History
History

The first European settlers came late in the 15th century, in 1482, when the Portuguese navigator Diogo Cão moored at the mouth of the Congo or Zaire river. In his still existing capital city of Mbanza Congo, in the North of Angola, the King of the Congo welcomed the foreign travellers and let them convert him to Christianity, taking the name of Alphonsus I, creating in that way an alliance between both states.

In the course of the 16th century, any after continuous and lengthy games of seduction, intrigue and treason, that new strength was given to the links of dependence of the kingdom of the Congo to the Portuguese Crown. Dependent of the kingdom of the Congo were other minor kingdoms in the South, such as Matamba and Ndongo, whose sovereigns, the Ngola, were to give later its name to Angola.

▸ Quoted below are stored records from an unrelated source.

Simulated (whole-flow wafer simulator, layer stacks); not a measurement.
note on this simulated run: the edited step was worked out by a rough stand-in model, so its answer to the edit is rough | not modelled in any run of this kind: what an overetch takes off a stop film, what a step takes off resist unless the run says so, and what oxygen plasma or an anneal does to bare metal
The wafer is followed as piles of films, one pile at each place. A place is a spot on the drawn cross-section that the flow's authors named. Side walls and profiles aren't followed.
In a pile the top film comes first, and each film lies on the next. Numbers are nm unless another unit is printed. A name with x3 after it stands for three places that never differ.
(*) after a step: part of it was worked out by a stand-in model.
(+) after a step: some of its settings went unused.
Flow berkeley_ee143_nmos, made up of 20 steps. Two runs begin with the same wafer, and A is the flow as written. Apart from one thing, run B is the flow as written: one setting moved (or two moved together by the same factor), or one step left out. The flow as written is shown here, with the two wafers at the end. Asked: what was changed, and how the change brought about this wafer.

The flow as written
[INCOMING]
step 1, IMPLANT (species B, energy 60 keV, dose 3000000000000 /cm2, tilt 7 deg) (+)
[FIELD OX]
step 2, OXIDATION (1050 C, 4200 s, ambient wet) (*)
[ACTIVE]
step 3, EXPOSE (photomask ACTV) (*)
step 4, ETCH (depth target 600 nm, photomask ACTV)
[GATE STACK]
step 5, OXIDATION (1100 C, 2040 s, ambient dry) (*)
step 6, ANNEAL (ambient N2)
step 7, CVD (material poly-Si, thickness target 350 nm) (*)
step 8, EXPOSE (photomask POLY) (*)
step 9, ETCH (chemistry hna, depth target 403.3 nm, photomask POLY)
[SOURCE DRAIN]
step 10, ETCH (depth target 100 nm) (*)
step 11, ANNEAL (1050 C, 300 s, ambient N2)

The resistance of these three kingdoms to colonial penetration was practically crushed in the second half of the 17th century, in the short space of 20 years: the Congo (1665), Ndongo (1671), and Matamba (1681).

In 1700, the Portuguese ruled in Angola over an area of 65,000 sq. km, for no practical purpose but to keep open the slaves routes coming down from the high plains. At that time, in fact, black slaves were the main merchandise dominating the whole activity of trade, as an export to Portugal, Brazil, the West Indies and Central America. At the end of the 18th century, under the leadership of the marquess of Pombal, the all-powerful minister of the king of Portugal, a timid attempt was made to exploit the riches of the country. It foundered due to lack of support and because the very motherland was more interested in the development of Brazil using angolan slaves. Angola thus retained the title of "slave-mine".

The Berlin Conference in 1885 established colonial law and the present frontiers of Angola were drafted by successive treaties between Portugal, Great Britain, France, the free State of the (Belgian) Congo and Germany. For the Angolan population, the abolition of slave trading in 1836 and the formal end of slavery in 1878 did not alter the essentials of the case, as exploatation of the great working masses of Angola went on under the guise of the so-called "contract". That situation was to be aggravated by the colonial policy of the Salazar regime, from the 1930´s onwards.

The struggle for the freedom of Angola initiated at the 1960´s onwards, following by the proclamation of the Independence on Nov. 11, 1975.